Rethinking food waste as a resource

Despite population growth and increasing famine, 1.6 billion tonnes of food is lost or wasted worldwide, every year. With an estimated carbon footprint of 3.3 billion tonnes, this food waste eats up 28 per cent of the world’s agricultural area and drinks enough water to fill Lake Geneva three times.

Rethinking, repurposing and reselling waste as a resource is fast becoming a hotbed of entrepreneurial activity

“If food waste were a country, it would be the third biggest emitter of greenhouse gases after China and the United States,” says David Green, director of the US Sustainability Alliance. “One third of food produced on the world’s farmland goes uneaten. That is too compelling for food growers, producers and farmers to ignore.”

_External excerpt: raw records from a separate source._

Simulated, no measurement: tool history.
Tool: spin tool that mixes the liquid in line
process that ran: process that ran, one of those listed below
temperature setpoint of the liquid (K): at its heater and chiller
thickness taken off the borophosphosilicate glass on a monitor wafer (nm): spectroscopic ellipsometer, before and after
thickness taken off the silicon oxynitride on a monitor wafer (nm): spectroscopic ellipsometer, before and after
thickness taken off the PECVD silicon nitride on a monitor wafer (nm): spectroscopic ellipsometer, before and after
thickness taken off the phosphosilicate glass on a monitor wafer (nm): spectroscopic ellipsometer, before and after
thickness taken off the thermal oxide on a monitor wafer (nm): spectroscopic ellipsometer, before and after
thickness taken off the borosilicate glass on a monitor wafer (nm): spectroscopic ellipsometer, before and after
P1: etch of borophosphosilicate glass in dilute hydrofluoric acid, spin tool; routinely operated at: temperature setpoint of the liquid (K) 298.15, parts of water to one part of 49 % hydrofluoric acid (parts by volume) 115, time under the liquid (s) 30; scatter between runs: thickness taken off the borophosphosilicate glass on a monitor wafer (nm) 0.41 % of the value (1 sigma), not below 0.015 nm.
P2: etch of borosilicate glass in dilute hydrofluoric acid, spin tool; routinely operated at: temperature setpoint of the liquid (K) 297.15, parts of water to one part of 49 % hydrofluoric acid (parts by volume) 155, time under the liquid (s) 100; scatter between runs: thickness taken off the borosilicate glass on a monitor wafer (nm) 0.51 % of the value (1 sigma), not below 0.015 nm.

How food waste “bi-products” became useful “co-products”

The word “co-products” highlights how the language of waste is changing. He explains: “In California, almonds are not only a healthy nutritious tree nut, but the hulls and shells are useful co-products to ferment beer, boost mushroom production, even supplement honeybee food.”

Slaughterhouse waste – fat, bones, tissue, blood and offal – is another, less palatable, but no less profitable, area of business.

Rethinking so-called food waste as a resource, complete with its nutrients, water and energy content, is also transforming the business model of the waste industry itself, says Dr Adam Read, external affairs director at SUEZ Recycling and Recovery UK.

“For our commercial customers, there is huge potential value to be derived from surplus and discarded food along the entire supply chain, as well as through avoidance of any associated wastes arising during production, handling and transportation,” he says.

Real change in household food waste requires government input

However, real progress on the household front would require mandatory, harmonised food waste collections. He says: “This would see food waste captured at source, which would not only give the sector confidence to invest in infrastructure, but also educate consumers and businesses alike.”

Policymakers and legislators have a core role to play, agrees David Newman, president of the World Biogas Association (WBA). “We have all the technologies we need, but still waste 30 to 40 per cent of all food,” he says. “The most important factor making innovation happen on the ground is policy; this means taking our commitments to climate change, sustainable development, soil, water and air quality seriously.”

Produced in conjunction with C40 Cities Climate Leadership Group, the WBA Global Food Waste Management Report shows how cities can be success stories, with Milan, for instance, achieving an 86 per cent food capture rate.

Business leaders, brands and global corporations are also increasingly engaged in food waste solutions, as evidenced by last month’s Waste to Wealth Commitment Summit, attended by the Prince of Wales.

How small businesses can use food waste to their advantage

It is not only big business rethinking waste as a resource, though, says Richard Gueterbock, marketing director of Clearfleau Group. “A growing number of smaller food businesses are now recognising that generating biogas on the factory site can both cut carbon emissions and save costs,” says Mr Gueterbock.

In anaerobic digestion, the language is changing, too. He adds: “We avoid using the word ‘waste’. Everything in the food chain has a latent energy value.”

An on-site bioenergy system can extract up to 95 per cent of available energy from a range of food processing residues, with installations at UK factories making everything from cheese and malt whisky, to Rolos and Fruit Pastilles.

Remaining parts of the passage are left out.